The SR-71 was the world's fastest and highest-flying operational manned aircraft throughout its career. On 28 July 1976, SR-71 serial number 61-7962, broke the world record: an "absolute altitude record" of 85,069 feet (25,929 m). Several aircraft have exceeded this altitude in zoom climbs, but not in sustained flight. That same day SR-71, serial number 61-7958, set an absolute speed record of 1,905.81 knots (2,193.2 mph; 3,529.6 km/h), approximately Mach 3.3. SR-71 pilot Brian Shul states in his book The Untouchables that he flew in excess of Mach 3.5 on 15 April 1986 over Libya to evade a missile.
The SR-71 also holds the "Speed Over a Recognized Course" record for flying from New York to London—distance 3,461.53 miles (5,570.79 km), 1,806.964 miles per hour (2,908.027 km/h), and an elapsed time of 1 hour 54 minutes and 56.4 seconds—set on 1 September 1974 while flown by U.S. Air Force Pilot Maj. James V. Sullivan and Maj. Noel F. Widdifield, reconnaissance systems officer (RSO). This equates to an average velocity of about Mach 2.72, including deceleration for in-flight refueling. Peak speeds during this flight were likely closer to the declassified top speed of Mach 3.2+. For comparison, the best commercial Concorde flight time was 2 hours 52 minutes and the Boeing 747 averages 6 hours 15 minutes.
On 26 April 1971, 61-7968, flown by Majors Thomas B. Estes and Dewain C. Vick, flew over 15,000 miles (24,000 km) in 10 hrs. 30 min. This flight was awarded the 1971 Mackay Trophy for the "most meritorious flight of the year" and the 1972 Harmon Trophy for "most outstanding international achievement in the art/science of aeronautics".

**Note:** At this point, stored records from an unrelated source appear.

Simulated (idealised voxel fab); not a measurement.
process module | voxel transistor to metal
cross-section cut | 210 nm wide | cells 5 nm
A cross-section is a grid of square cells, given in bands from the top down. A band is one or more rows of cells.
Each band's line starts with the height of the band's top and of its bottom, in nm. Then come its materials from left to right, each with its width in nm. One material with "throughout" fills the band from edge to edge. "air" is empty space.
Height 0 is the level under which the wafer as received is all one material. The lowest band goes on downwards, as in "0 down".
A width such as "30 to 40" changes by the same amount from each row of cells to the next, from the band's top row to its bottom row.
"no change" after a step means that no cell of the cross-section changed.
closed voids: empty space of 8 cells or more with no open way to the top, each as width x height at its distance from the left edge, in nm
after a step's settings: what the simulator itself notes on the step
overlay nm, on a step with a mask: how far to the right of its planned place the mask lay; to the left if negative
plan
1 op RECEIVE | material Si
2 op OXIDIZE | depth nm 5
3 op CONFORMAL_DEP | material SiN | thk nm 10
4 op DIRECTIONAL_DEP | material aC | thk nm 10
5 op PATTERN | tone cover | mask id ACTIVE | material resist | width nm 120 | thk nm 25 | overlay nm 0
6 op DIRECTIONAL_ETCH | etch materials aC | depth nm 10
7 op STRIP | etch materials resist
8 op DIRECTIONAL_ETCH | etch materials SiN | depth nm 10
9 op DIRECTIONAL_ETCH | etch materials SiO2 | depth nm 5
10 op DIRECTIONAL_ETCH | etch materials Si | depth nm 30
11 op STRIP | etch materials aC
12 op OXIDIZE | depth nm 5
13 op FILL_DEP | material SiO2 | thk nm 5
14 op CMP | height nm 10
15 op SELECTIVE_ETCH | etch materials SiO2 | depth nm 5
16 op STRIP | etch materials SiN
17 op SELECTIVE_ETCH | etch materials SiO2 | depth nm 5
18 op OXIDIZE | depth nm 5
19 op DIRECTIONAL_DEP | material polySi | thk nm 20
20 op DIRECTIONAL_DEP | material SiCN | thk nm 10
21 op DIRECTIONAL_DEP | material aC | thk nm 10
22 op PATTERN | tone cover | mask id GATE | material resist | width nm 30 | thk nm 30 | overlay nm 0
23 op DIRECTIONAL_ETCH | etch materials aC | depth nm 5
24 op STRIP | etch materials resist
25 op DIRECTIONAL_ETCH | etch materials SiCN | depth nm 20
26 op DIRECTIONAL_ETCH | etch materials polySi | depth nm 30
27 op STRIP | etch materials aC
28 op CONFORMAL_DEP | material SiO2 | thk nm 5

When the SR-71 was retired in 1990, one Blackbird was flown from its birthplace at United States Air Force Plant 42 in Palmdale, California, to go on exhibit at what is now the Smithsonian Institution's Steven F. Udvar-Hazy Center in Chantilly, Virginia. On 6 March 1990, Lt. Col. Raymond E. "Ed" Yielding and Lt. Col. Joseph T. "JT" Vida piloted SR-71 S/N 61-7972 on its final Senior Crown flight and set four new speed records in the process.
Los Angeles, CA, to Washington, D.C., distance 2,299.7 miles (3,701.0 km), average speed 2,144.8 miles per hour (3,451.7 km/h), and an elapsed time of 64 minutes 20 seconds.
West Coast to East Coast, distance 2,404 miles (3,869 km), average speed 2,124.5 miles per hour (3,419.1 km/h), and an elapsed time of 67 minutes 54 seconds.
Kansas City, Missouri, to Washington, D.C., distance 942 miles (1,516 km), average speed 2,176 miles per hour (3,502 km/h), and an elapsed time of 25 minutes 59 seconds.
St. Louis, Missouri, to Cincinnati, Ohio, distance 311.4 miles (501.1 km), average speed 2,189.9 miles per hour (3,524.3 km/h), and an elapsed time of 8 minutes 32 seconds.
These four speed records were accepted by the National Aeronautic Association (NAA), the recognized body for aviation records in the United States.Additionally, Air & Space reported that the Air Force clocked the Blackbird at one point in its flight reaching 2,242.48 mph. After the Los Angeles–Washington flight, Senator John Glenn addressed the United States Senate, chastening the Department of Defense for not using the SR-71 to its full potential:
Mr. President, the termination of the SR-71 was a grave mistake and could place our nation at a serious disadvantage in the event of a future crisis. Yesterday's historic transcontinental flight was a sad memorial to our short-sighted policy in strategic aerial reconnaissance.
—?Senator John Glenn, 7 March 1990
Speculation existed regarding a replacement for the SR-71, most notably a rumored aircraft codenamed Aurora. The limitations of reconnaissance satellites, which take up to 24 hours to arrive in the proper orbit to photograph a particular target, makes them slower to respond to demand than reconnaissance planes. The fly-over orbit of spy satellites may also be predicted and can allow assets to be hidden when the satellite is above, a drawback not shared by aircraft. Thus, there are doubts that the US has abandoned the concept of spy planes to complement reconnaissance satellites. Unmanned aerial vehicles (UAVs) are also used for much aerial reconnaissance in the 21st century, being able to overfly hostile territory without putting human pilots at risk, as well as being smaller and harder to detect than man-carrying aircraft.
On 1 November 2013, media outlets reported that Skunk Works has been working on an unmanned reconnaissance airplane it has named SR-72, which would fly twice as fast at Mach 6. However, the Air Force is officially pursuing the Northrop Grumman RQ-180 UAV to take up the SR-71's strategic ISR role.